Enabling Replication Between Clusters in Different Kerberos Realms

Minimum Required Role: Cluster Administrator (also provided by Full Administrator)

To enable replication between clusters that reside in different Kerberos realms, additional setup steps are required to ensure that the source and destination clusters can communicate.

Ports

When using BDR with Kerberos authentication enabled, BDR requires all the ports listed on the following page: Port Requirements for Backup and Disaster Recovery.

Additionally, the port used for the Kerberos KDC Server and KRB5 services must be open to all hosts on the destination cluster. By default, this is port 88.
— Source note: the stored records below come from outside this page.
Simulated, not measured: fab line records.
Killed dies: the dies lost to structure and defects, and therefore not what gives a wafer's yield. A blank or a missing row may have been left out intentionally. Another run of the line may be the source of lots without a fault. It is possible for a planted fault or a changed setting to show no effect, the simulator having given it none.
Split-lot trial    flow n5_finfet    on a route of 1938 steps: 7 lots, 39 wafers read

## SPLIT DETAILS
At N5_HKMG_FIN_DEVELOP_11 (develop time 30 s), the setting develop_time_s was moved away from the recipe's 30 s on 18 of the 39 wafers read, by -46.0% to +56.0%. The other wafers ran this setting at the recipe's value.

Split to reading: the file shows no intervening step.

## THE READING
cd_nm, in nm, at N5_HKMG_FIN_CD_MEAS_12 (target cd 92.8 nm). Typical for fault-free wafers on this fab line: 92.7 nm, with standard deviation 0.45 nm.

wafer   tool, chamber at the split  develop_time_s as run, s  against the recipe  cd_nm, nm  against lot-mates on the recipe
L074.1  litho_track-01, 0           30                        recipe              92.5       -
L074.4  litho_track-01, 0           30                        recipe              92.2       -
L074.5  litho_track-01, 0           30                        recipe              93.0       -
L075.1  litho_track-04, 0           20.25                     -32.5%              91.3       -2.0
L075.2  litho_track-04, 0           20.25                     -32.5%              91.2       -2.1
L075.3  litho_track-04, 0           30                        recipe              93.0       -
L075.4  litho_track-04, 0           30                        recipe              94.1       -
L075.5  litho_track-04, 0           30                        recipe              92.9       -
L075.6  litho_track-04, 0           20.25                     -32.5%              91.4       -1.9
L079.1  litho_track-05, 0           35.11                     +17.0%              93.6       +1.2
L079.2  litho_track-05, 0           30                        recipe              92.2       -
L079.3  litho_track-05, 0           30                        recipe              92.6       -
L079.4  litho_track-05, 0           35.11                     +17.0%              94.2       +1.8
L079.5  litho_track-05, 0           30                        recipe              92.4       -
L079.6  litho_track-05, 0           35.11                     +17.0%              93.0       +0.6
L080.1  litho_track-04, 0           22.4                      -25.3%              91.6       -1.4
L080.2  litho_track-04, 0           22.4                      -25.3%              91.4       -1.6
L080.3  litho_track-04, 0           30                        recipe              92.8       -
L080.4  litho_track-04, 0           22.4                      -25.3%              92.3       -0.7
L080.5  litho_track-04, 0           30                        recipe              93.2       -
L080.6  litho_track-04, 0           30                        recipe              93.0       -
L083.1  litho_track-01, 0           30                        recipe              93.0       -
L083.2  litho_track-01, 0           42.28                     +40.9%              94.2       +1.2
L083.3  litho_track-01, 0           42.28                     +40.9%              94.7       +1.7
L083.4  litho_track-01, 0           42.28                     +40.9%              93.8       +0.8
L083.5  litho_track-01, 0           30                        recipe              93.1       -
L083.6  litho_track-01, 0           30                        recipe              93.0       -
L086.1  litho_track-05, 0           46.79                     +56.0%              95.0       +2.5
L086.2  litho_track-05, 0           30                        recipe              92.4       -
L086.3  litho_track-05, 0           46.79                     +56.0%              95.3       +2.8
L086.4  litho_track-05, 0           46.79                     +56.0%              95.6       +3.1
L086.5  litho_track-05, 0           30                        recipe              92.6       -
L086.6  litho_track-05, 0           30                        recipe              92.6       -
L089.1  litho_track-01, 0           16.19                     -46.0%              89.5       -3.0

Considerations for Realm Names

If the source and destination clusters each use Kerberos for authentication, use one of the following configurations to prevent conflicts when running replication jobs:
  • If the clusters do not use the same KDC (Kerberos Key Distribution Center), Cloudera recommends that you use different realm names for each cluster. Additionally, if you are replicating across clusters in two different realms, see the steps for HDFS and Hive replication later in this topic to setup trust between those clusters.
  • You can use the same realm name if the clusters use the same KDC or different KDCs that are part of a unified realm, for example where one KDC is the master and the other is a slave KDC.

HDFS Replication

  1. On the hosts in the destination cluster, ensure that the krb5.conf file (typically located at /etc/kbr5.conf) on each host has the following information:
    • The kdc information for the source cluster's Kerberos realm. For example:
      [realms]
       SOURCE.MYCO.COM = {
        kdc = src-kdc-1.src.myco.com:88
        admin_server = src-kdc-1.src.myco.com:749
        default_domain = src.myco.com
       }
       DEST.MYCO.COM = {
        kdc = dest-kdc-1.dest.myco.com:88
        admin_server = dest-kdc-1.dest.myco.com:749
        default_domain = dest.myco.com
       }
    • Domain/host-to-realm mapping for the source cluster NameNode hosts. You configure these mappings in the [domain_realm] section. For example, to map two realms named SRC.MYCO.COM and DEST.MYCO.COM, to the domains of hosts named hostname.src.myco.com and hostname.dest.myco.com, make the following mappings in the krb5.conf file:
      [domain_realm]
       .src.myco.com = SRC.MYCO.COM
       src.myco.com = SRC.MYCO.COM
       .dest.myco.com = DEST.MYCO.COM
       dest.myco.com = DEST.MYCO.COM
  2. On the destination cluster, use Cloudera Manager to add the realm of the source cluster to the Trusted Kerberos Realms configuration property:
    1. Go to the HDFS service.
    2. Click the Configuration tab.
    3. In the search field type "Trusted Kerberos" to find the Trusted Kerberos Realms property.
    4. Enter the source cluster realm.
    5. Click Save Changes to commit the changes.
  3. If your Cloudera Manager release is 5.0.1 or lower, restart the JobTracker to enable it to pick up the new Trusted Kerberos Realm settings. Failure to restart the JobTracker prior to the first replication attempt may cause the JobTracker to fail.

Hive/Impala Replication

  1. Perform the procedure described in the previous section, including restarting the JobTracker.
  2. On the hosts in the source cluster, ensure that the krb5.conf file on each host has the following information:
    • The kdc information for the destination cluster's Kerberos realm.
    • Domain/host-to-realm mapping for the destination cluster NameNode hosts.
  3. On the source cluster, use Cloudera Manager to add the realm of the destination cluster to the Trusted Kerberos Realms configuration property.
    1. Go to the HDFS service.
    2. Click the Configuration tab.
    3. In the search field type "Trusted Kerberos" to find the Trusted Kerberos Realms property.
    4. Enter the destination cluster realm.
    5. Click Save Changes to commit the changes.

    It is not necessary to restart any services on the source cluster.